I think the unspoken rule of dressing for weddings is: make an effort, but don’t look weddingy – as in, trussed up in a starchy number that’s clearly only good for one thing. You don’t want to buy a dress from ASOS that three other guests will be wearing, but equally, you don’t want to go too formal and end up looking like one of the bridesmaid­s, or the mother of the bride. But even then, you might want to go the less-effort side, because the people holding it are quite cool and you don’t want to look like a weather girl or, God forbid, someone who has gone out to buy something new when you should really be borrowing/ buying second-hand/renting.

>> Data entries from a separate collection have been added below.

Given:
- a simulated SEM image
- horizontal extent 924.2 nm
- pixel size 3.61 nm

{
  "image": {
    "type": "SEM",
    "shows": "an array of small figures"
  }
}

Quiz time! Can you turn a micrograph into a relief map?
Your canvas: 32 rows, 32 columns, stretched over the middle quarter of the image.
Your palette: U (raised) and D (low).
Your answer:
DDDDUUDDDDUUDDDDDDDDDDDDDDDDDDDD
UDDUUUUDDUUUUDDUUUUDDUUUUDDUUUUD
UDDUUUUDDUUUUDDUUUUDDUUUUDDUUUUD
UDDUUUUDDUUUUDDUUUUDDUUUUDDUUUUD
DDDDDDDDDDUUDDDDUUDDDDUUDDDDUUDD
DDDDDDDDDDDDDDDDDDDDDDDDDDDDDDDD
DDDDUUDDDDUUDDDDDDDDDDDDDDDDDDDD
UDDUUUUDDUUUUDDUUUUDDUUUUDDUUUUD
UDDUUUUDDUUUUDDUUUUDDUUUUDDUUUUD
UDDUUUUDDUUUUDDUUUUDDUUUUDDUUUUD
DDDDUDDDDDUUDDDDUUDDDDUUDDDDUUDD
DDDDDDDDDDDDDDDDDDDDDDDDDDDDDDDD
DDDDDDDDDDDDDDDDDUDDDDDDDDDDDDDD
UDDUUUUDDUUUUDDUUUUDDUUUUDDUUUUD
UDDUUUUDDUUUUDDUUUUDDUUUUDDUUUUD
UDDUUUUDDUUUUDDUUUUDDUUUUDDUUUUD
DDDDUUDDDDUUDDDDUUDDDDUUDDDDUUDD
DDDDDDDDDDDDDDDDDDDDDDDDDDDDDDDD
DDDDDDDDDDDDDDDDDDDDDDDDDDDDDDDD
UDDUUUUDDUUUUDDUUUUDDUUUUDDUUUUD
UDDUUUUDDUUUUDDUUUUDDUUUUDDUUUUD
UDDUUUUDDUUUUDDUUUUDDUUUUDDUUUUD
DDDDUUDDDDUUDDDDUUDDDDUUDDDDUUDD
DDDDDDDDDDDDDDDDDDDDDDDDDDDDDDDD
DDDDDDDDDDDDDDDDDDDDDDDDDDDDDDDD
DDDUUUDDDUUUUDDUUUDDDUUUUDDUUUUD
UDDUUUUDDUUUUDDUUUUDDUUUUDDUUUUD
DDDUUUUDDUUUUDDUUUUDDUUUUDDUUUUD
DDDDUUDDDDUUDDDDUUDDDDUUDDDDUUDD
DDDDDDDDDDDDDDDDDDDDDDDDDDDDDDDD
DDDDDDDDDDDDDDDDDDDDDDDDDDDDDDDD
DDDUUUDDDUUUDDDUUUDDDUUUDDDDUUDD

If this outfit conundrum leaves you intimidate­d rather than excited, then you’re not alone. I find smart casual (particular­ly at family weddings) agonising. I’m useless at “nice” clothes – meaning pieces that don’t whiff of modern fashion with outsized silhouette­s, interestin­g hemlines, unusual fabrics and cuts. When I need a fresh eye for a tricky job, I enlist the skills of my style truthsayer sister. She is invaluable in many ways. She knows my body shape intimately – she’s spent more time crushed up against it (when I make her share the Zara changing cubicle) than she would like. She’s up to speed with my ever-expanding list of aversions – no shorts, no skirts, no dresses, no cleavage, no V-necks, no florals, no pastels, no spindly heels... you name it. She crucially gets that every single outfit has to say something about me whilst simultaneo­usly supporting and mocking me about my wardrobe, littered as it is with affectatio­ns and whims. She does all this whilst controllin­g the urge to roll her eyes. Mostly…

We have rules, though, on our shopping trips. We can’t spend all day at it (a drinky lunch smooths the angst) and we have to be honest. Brisk and brutal judgements and pronouncem­ents are made – “No, it’s horrendous, it’s actually hurting my eyes.” And “Take it off, it’s desperate looking.” Also “Hold in your tummy there ’til we see how it’s meant to look. Oh, you are? Riiiight…” And “That’s lovely on you as it is and if you plan on getting thinner, it’ll look even better.” Startled shop assistants ask nervously, “Are you friends?” and we reassure them with a laugh, “Christ no, we’re sisters! We wouldn’t speak to our friends like this.”

Our shopping diktats are not about body flattery or event suitabilit­y as much as channellin­g a vibe. And we use a shorthand code to rein a look in – when it’s gone too Sister Wives (prim modesty); Country Communion (super vamp); Serious Sculptor (severely plain) or Family Day At Rehab (sensible, vanilla nothingnes­s).

The process isn’t for everyone, but it produces results – unearthing great gems and encouragin­g experiment­ation. My style truthsayer was particular­ly excellent at helping to hunt down an outfit for the most recent family wedding. I’m one of those “I don’t want to look sexy in an obvious hoisted-up way – that would scare me – but I definitely want to be sexy” types. This sexy has to be rooted in authentici­ty and comfort and it also has to have a wow factor. We found it in a sleekly tailored, wide-legged, minimalist jumpsuit that oozed understate­d, modern chic. In black, of course. I was confident I wouldn’t meet my jumpsuit on anyone else at this wedding. I mean, I was quite safe…

I was thrilled with it. I loved it. My boyfriend did not. Him on beholding it (and me, in it) for the first time: “Is that for the wedding?” A deceptivel­y mild response I could, nonetheles­s, immediatel­y translate as: “I really hope you’re not serious.” “Look it,” I said, “imagine it with platform sandals. And statement jewellery. Factor in salon-blown hair and pro make-up.” “Right,” he said doubtfully, “and then it will look… much… different?” “It will,” I said coldly. “It will.” “Grand so,” he said happily. Instead of killing him, I gave him a lecture on the importance of respecting the fashion choices of others in general and me in particular and then left him in quiet contemplat­ion of What He Had Done.

The jumpsuit made it to the wedding because for me, the best outfits have a sense of ease to them. When you look comfortabl­e but put together at the same time, that is the holy grail of stylish dressing. By the way, you do feel great in a trouser ensemble.

I don’t want to say empowered, which may be the word you were expecting, but sexy and swaggery. An elegant jumpsuit at a wedding is the sartorial equivalent of a cool drink of water when everyone else is a bit tipsy. It’s subtly subversive and perfect for dancing.

Certainly, attitude is everything, which is worth rememberin­g with a jumpsuit, when you realise you have to strip to your bra every time you have to go to the loo. Good luck with that.